Sheila McNeil watched the television newscasts from her Overtown apartment with a deep pain in her gut.

The shooting death of unarmed 18-year-old Michael Brown in Ferguson, Mo., hit close to home.

“I know that mom is going through hell right now just trying to understand,” she says.

Three years, ago, her son Travis McNeil was killed by Miami police officer Reynaldo Goyos during a traffic stop.  Travis McNeil was 28. He was not armed.

Officer Goyos was not criminally charged in  Travis McNeil’s death, but an internal department review found he used “unjustifiable deadly force."

Two years after the shooting, Goyos was fired.

The Miami police union requires all firings go to arbitration. An arbitrator recently ruled  Goyos be reinstated. 

The Travis McNeil case gives a glimpse at how fired police officers often get their badges back in Florida and around the country — even when the top brass say they want the officer gone.  

On Feb. 10 2011, Travis McNeil and his cousin had just left a popular strip club on the edge of Little Haiti in Miami. They’d been kicked out for being drunk.

A federal and local task force was investigating the Take One Lounge for gang activity and drugs that night.

According to police records, Goyos was in one of the two unmarked police cars that stopped McNeil’s car after he was observed driving erratically from the club.

“I approached the vehicle at a low ready stance, giving a lot of verbal commands, 'Show me your hands, show me your hands,' ” said Goyos in a 2012 internal affairs interview.

Goyos said he could see both men had their hands on their laps, but he said  Travis McNeil did not respond to his command to show him his hands.

According to Goyos, Travis McNeil made an abrupt movement ducking down as if to reach for something and as he came up, Goyos observed a black object in McNeil’s hand. He said he thought the object was a gun.

“I was in fear for my life, in fear for my partner’s life and that’s when I fired three shots at the driver,” said Goyos.

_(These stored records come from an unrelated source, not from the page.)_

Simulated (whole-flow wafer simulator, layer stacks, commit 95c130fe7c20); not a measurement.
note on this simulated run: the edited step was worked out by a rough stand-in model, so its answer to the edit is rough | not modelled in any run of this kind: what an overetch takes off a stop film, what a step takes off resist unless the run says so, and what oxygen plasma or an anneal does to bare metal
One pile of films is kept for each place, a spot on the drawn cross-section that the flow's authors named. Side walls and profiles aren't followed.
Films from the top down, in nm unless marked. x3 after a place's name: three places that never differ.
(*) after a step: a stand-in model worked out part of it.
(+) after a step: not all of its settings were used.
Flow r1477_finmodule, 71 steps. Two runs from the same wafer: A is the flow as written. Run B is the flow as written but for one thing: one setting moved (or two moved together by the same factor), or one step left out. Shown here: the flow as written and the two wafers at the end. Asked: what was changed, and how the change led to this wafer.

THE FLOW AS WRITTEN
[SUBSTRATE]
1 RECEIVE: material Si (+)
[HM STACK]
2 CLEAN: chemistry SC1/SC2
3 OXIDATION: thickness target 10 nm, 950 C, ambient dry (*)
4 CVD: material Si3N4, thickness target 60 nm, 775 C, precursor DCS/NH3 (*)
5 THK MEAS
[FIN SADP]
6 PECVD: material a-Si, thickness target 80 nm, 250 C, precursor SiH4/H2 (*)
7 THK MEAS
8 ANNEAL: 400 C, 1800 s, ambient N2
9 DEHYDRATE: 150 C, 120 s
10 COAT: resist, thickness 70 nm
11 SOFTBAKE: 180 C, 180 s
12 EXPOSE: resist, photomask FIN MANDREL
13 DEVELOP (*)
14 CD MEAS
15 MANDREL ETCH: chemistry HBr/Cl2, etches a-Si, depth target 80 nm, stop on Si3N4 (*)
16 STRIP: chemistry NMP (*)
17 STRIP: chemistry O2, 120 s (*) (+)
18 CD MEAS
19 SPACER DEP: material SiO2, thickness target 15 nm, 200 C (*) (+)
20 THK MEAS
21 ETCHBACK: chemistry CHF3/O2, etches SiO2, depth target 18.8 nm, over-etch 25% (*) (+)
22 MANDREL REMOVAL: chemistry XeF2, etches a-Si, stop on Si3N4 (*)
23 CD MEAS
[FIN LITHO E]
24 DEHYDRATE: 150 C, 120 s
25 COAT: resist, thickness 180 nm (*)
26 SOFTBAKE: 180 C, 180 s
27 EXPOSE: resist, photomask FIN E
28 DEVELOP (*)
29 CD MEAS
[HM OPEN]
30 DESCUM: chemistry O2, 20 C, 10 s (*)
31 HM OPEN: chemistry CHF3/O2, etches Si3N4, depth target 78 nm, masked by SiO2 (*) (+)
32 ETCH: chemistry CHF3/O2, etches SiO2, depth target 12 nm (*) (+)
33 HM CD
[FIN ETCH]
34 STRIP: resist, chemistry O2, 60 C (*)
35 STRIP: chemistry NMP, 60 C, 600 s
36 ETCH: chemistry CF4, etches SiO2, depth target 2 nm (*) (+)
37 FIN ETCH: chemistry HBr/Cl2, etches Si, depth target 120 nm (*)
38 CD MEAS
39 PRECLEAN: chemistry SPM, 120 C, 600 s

Travis McNeil was hit once, and died. His cousin Kareem William was shot twice. He survived his injuries.

There were no weapons found in the car. Police found two cell phones on the floorboard near Travis.

Officer Goyos declined requests for an interview.

Randy Berg, a civil rights attorney, represents the McNeil family in a federal lawsuit against the federal 

Credit Nadege Green / WLRN
/
WLRN
Shortly after her son's death, Sheila McNeil erected a billboard in his memory near the location where he was killed by Miami officer Reynaldo Goyos.

government and Miami.

He says it’s likely Travis’ cell phone had been in his lap. It might have fallen as Travis went to put his hands up. And he might have reached for it.

“What occurred with Travis McNeil was at best a traffic stop and it should have been handled like a traffic stop,” says Berg. “Not like it was predetermined that these are dangerous men who had weapons who were out to harm law enforcement. That wasn’t the case at all.”

When Travis McNeil died, he became the seventh black man killed by Miami police in a span of seven months. Two were unarmed.

The sixth was his friend.

Sheila McNeil says just a couple weeks before Travis was shot, a cousin who was a Miami Beach police officer gathered all of the young men in the family and gave them “the talk." The one black families give their sons all over the country.

“There’s a way you do things when police stop you. She went over this with them. Travis was standing right there in her face,” McNeil says. “We had just talked about this."

The shootings sparked community outrage and protests.

Police chief Miguel Exposito lost his job and the Department of Justice launched a civil rights investigation that found the city’s police department used excessive force.

In a closeout memo, the Miami-Dade State Attorney’s office found the shooting to be justified and declined to prosecute Goyos.

The state attorney's office noted Travis McNeil's only criminal infractions that night were possibly driving under the influence and resisting arrest without violence by disobeying Goyos' commands. 

In explaining why prosecutors would not pursue charge against Goyos, the memo stated Goyos could successfully claim he was in fear for his life after Travis McNeil failed to obey his commands to show him his hands and reached down toward the floorboard because "it is established that criminal suspects often conceal or store fire arms under the seats of their vehicles. " 

But an internal police department firearms review board found “an unjustifiable use of force.” Goyos was fired in January 2013.

Miami police union president Sgt. Javier Ortiz disagreed with that decision.

“The reason why he was fired was solely because of politics. There were obviously some that came to rush to judgment to what occurred,” Ortiz says.

Recently, an arbitrator ruled that Goyos believed he was in danger and that the federal agent driving the car put him in danger by where he positioned the car.

Goyos got his job back  last month. The arbitrator also ruled the city will have to pay him $72,000 in back pay.

“I wish it was that easy to get my son back,” Sheila McNeil says.

She struggles with what to tell her grandchildren about the police.  She says she teaches them to respect police officers, “but how do you tell a child to respect someone that just killed your cousin or your uncle?”